For decades, Will has provided commentary on American politics and culture, always confidently claiming philosophical consistency, which under the conservative banner allows him to disdain not just big government and market regulation, but modernity itself. The aforementioned article, for example, not only dismisses the very notion of “sexual assault” and ridicules the idea of calling college women “survivors,” but it also derides the “ambiguities of the hookup culture,” which Will describes as a “cocktail of hormones, alcohol, and the faux sophistication of today’s prolonged adolescence of especially privileged young adults.”

Sounds smart, doesn’t he? For Will, all subjects—even baseball and beer—can be discussed philosophically. This alone is sufficient to make him a cerebral heavyweight in modern conservatism. By calling progressives “intellectually defenseless” and “intellectually dormant,” he becomes a hero among conservatives with minimal intellectual effort of his own.

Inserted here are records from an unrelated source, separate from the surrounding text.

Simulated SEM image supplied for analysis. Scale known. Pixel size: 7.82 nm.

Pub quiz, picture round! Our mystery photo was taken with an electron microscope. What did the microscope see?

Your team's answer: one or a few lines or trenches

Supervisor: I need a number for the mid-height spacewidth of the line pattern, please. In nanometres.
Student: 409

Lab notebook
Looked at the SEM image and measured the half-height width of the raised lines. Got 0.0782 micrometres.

As a leading conservative thinker, Will gives invidious conservative stances the cloak of high-minded principle. Thus, the Obama administration’s attempts to address campus sexual violence offends Will not just because it relies upon government meddling (rules by which colleges must abide if they seek federal funding), but because it attempts to protect hedonistic women who simply don’t deserve protection. Please call that philosophy, not misogyny.

It’s ironic that Will criticizes “privileged young adults” because as an educated white man he represents the demographic that is undoubtedly the most privileged in America. Oblivious to this, he charges forward in his criticism without considering that empathy might be preferable to audacity. The old white guy has the entire issue figured out, and he concludes that young women are whining and taking advantage of an overly permissive culture to expand government and oppress men. Thus, once again the conservative analysis has come down squarely against women, and Will provides the intellectual cover.

There are of course legitimate issues to discuss if government is going to address campus sexual assault (such as the legal standard that should be applied to the accused, for example), but Will’s commentary is not an attempt to engage on those issues. Instead, his job is to smugly assure the conservative base that these liberals and women need not be taken seriously. The designated public intellectual has spoken.

Using his bow tie to carve a pop culture image for himself, Will is not so much an intellectual but a caricature. To the angry white masses, he is the nerdy honor roll kid who now, as an adult, validates their emotional, reactive, and sometimes hateful impulses. They are mad as hell, convinced that government can’t be trusted, suspicious of those unlike themselves, and certain that America has lost its core values—and they know they’re right, because that smart guy with the bow tie backs them up.

In fact, however, Will is far from an intellectual powerhouse. He writes well and has a clever wit, but his arguments more often rely on anecdotes than evidence and logic. In the campus sex story, for example, he tells the tale of a strange encounter between an ex-boyfriend/girlfriend who spend a night under the sheets together. This scenario results in an accusation against the man, which to Will and his followers leads somehow to the irrefutable conclusion that Barack Obama doesn’t understand the issue of campus sexual violence.

Will selects his statistics the same way he selects his anecdotes—not because they are directly relevant to the issue at hand, but because they make a nice story and are sure to satisfy conservatives. Thus, he crunches numbers from one university to make a case that the number of sexual assaults nationally must be exaggerated. In doing this, he demonstrates that the reflexive conservative approach to women’s issues is to scrutinize any claim made by women.

More egregious than these shortcomings is the fact that Will’s claimed philosophical consistency is meritless. Uncritical of corporate power, his views are light years from the pure capitalism of Adam Smith or even the American framers. He does nothing to advance any consistent agenda other than that of the corporate institutions that have seized the American system in recent decades. He may be a public intellectual, but at the end of the day he represents a movement that is driven by a crowd that thinks the world is a few thousand years old, climate change is a liberal hoax, and tax cuts and deregulation are the answer to every economic woe.

Thankfully, this crowd is shrinking, and it increasingly consists of little more than a bunch of angry old white guys.